Re: How to determine the program path from a set-uid program
by mikfire (Deacon) on Mar 30, 2000 at 03:18 UTC
    I have found this works quite well as a work-around.

    Wrap all calls to perl into a binary that is SUID. At the top of any script needing to go suid, put something like:

         eval 'exec /usr/local/bin/perlwrap $0 {$1+"$@"}'
         if 0;
    where /usr/local/bin/perlwrap has the SUID bit correctly set. The name the script was actually called as ( including the path component ) and all the remaining command line arguments are sent to the wrapper as arguments. The wrapper does the SUID stuff and then runs the script, passing along the arguments. Since the script itself was never SUID, you don't get the file descriptor problem.

    You can then use a special ID to control which scripts can and cannot go SUID. Basically, if the script isn't owned by the special ID the permissions get reset to the user's before the script is run.

    If you need more help, email me and I will do what I can.

    Mik Firestone ( perlus bigotus maximus )
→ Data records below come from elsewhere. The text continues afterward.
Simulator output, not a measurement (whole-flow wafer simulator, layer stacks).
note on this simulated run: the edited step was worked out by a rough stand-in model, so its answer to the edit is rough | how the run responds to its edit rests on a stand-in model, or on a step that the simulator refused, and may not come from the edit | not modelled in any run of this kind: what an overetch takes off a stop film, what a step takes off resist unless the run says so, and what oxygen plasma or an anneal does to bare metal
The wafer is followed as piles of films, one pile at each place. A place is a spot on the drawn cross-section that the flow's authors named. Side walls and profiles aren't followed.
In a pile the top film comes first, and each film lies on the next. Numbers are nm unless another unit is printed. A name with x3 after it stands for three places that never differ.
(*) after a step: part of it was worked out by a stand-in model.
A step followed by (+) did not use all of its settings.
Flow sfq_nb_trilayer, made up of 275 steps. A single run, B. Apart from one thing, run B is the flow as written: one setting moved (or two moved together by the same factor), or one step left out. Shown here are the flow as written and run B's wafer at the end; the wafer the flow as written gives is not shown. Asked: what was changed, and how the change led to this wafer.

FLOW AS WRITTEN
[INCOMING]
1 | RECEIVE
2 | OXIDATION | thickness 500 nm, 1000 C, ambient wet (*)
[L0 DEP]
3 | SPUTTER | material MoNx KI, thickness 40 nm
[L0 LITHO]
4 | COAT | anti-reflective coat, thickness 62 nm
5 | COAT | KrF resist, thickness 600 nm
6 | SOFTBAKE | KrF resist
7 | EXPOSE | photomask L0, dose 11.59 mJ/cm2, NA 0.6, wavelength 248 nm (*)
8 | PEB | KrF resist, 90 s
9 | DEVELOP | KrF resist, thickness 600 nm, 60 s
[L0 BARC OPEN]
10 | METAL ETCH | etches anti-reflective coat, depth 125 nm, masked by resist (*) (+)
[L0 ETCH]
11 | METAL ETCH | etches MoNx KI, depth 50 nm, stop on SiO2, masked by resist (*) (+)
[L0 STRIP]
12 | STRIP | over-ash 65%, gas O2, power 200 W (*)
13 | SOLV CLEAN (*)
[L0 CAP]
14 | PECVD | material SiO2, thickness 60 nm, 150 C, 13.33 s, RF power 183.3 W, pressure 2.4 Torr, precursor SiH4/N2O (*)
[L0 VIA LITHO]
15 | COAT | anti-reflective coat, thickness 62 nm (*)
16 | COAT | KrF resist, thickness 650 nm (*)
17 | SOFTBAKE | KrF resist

Re: How to determine the program path from a set-uid program
by btrott (Parson) on Mar 30, 2000 at 01:39 UTC
    You read correctly re: the security issue. In fact, this very information is found in perlsec. So, unless you're willing to use a wrapper script of some sort (which, it seems, could have the disadvantage of making your program insecure anyway), I don't think there's a solution to your problem. Sorry.
Re: How to determine the program path from a set-uid program
by turnstep (Parson) on Apr 01, 2000 at 07:17 UTC
    I'm able to duplicate the problem easy enough, but I can also get the name of the script through the web from Apache which sets the variable $ENV{'SCRIPT_FILENAME'}. I can also get it from the command line by looking at the value of the environment variable "_". This was on a fairly old sparc, so it may help, or may not.